Nested Cross Validation, Group Fold, and support for column with fold id assignment?
questions:
1- Although we have a custom kfold option on the grid search (inner), we don't have the custom option for kfold in train/test (outer) performance eval?
2-How to change the custom code sample on the grid search custom k fold option to allow for GroupKFold, ex: sklearn.model_selection.GroupKFold ?
3-for the outer train/test kfold, how to use a custom column with fold if assignment?
thanks!
Rui
Best Answer
-
Hello,
Thanks for your input. Please find answers below in italic:
1- Although we have a custom kfold option on the grid search (inner), we don't have the custom option for kfold in train/test (outer) performance eval?
At the moment, the custom kfold option in only available in the inner grid-search for finding hyperparameters. Thanks for the suggestion, we will see if we can add this feature on the outer train/test kfold in the future.
2-How to change the custom code sample on the grid search custom k fold option to allow for GroupKFold, ex: sklearn.model_selection.GroupKFold ?
You can find code samples on the GroupKFold in the code samples of the custom CV code screen. See below:Note that at the moment it only works with integer columns which are passed as input to the model. We are looking to improve that in the future.
3-for the outer train/test kfold, how to use a custom column with fold if assignment?See question 1: custom kfold on the train/test is not supported at the moment. Thanks for the input, it would be an interesting feature indeed.
In general, if you want to configure you cross-validation strategy in a custom way that is not available in the visual interface, I suggest exporting one of the visual Machine Learning models as Jupyter notebooks, and use it as a starting base to develop your own code.
Cheers,
Alexandre
Answers
-
Hi Alexandre, thanks for replying, looking into it
one question still, sorry, how to use the leave one out sample to do this by ClientId for example? I want to do cross fold in a way all records belonging to a client are on train or test fold, but never both? should by integer columns be fold ids? or user ids?
still unclear
thx! -
Two cases:
1. Assuming you have several rows by ClientId:
In order to apply a leave-one-out strategy, you would use our code sample for DKULeaveOneGroupOut:
from dataiku.doctor.utils import crossval
# You need to select the column (of the design matrix) that is used to split the dataset
# This column is *after preprocessing* - so for example, categorical columns are not available
# anymore.
# To know the names of the columns after preprocessing, train a first model with regular crossval
# and find the names in the "Features" section of the model results.

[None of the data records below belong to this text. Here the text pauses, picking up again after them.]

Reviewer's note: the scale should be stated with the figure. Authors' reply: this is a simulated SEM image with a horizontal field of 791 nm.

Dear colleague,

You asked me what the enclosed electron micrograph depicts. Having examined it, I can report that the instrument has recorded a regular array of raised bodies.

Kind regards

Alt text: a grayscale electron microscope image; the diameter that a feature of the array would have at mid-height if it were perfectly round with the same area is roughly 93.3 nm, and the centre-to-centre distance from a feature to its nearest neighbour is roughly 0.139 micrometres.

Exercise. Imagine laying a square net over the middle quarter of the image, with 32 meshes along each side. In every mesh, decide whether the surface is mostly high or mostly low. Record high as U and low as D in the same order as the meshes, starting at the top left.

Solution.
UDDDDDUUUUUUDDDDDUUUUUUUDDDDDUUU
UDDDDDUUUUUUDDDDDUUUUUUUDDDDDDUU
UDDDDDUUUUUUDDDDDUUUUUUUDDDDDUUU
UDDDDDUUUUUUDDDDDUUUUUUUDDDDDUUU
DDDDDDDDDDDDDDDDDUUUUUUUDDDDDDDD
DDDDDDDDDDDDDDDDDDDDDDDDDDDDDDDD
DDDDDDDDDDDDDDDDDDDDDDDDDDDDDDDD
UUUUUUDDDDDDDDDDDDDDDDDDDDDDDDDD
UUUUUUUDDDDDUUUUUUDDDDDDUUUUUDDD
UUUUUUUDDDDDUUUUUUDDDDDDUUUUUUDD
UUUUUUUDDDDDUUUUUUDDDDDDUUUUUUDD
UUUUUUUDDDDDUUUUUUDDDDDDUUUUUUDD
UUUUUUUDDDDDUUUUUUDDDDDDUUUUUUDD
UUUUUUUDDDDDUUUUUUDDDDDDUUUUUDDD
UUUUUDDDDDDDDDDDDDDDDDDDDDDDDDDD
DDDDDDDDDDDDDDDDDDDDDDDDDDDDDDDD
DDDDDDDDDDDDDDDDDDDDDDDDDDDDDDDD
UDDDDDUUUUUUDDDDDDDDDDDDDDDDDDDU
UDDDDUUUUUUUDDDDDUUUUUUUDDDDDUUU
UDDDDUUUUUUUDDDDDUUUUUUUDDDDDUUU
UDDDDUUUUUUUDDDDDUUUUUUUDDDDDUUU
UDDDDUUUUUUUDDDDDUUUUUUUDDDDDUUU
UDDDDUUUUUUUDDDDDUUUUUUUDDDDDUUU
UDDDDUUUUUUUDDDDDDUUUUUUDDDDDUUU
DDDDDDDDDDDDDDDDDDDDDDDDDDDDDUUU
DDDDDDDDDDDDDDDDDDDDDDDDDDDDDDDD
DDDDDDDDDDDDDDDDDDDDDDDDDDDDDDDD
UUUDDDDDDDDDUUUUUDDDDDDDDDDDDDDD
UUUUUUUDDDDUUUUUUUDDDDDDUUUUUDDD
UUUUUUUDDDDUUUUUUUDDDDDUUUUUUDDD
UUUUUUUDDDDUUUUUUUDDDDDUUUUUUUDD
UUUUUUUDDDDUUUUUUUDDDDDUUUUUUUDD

# Note that the column will always be used for training
cv = crossval.DKULeaveOneGroupOut("")
# Client_id needs to be an integer
Note that it is not ideal since it means that the client_id will be fed to the model. So there is a slight risk of overfitting. We are looking to improve that in the future.
2. Assuming there is only one row per client id:
Directly use sklearn.model_selection.LeaveOneOut in the custom CV code screen -
ok checking it, thx Alexandre!
-
Hi Alexandre,
Do you have any idea of when this custom Cross Validation option will be available ?
Thank you,
Oscar -
Do you mean the ability to code your own CV object for the "test" phase? As it is possible for the hyperparameter search phase?
-
Yes absolutly, it would be very convenient. I personnaly would love to be able to use GroupKFold cross validation in the test phase.
-
Thanks for the feedback, I have logged this to our product team.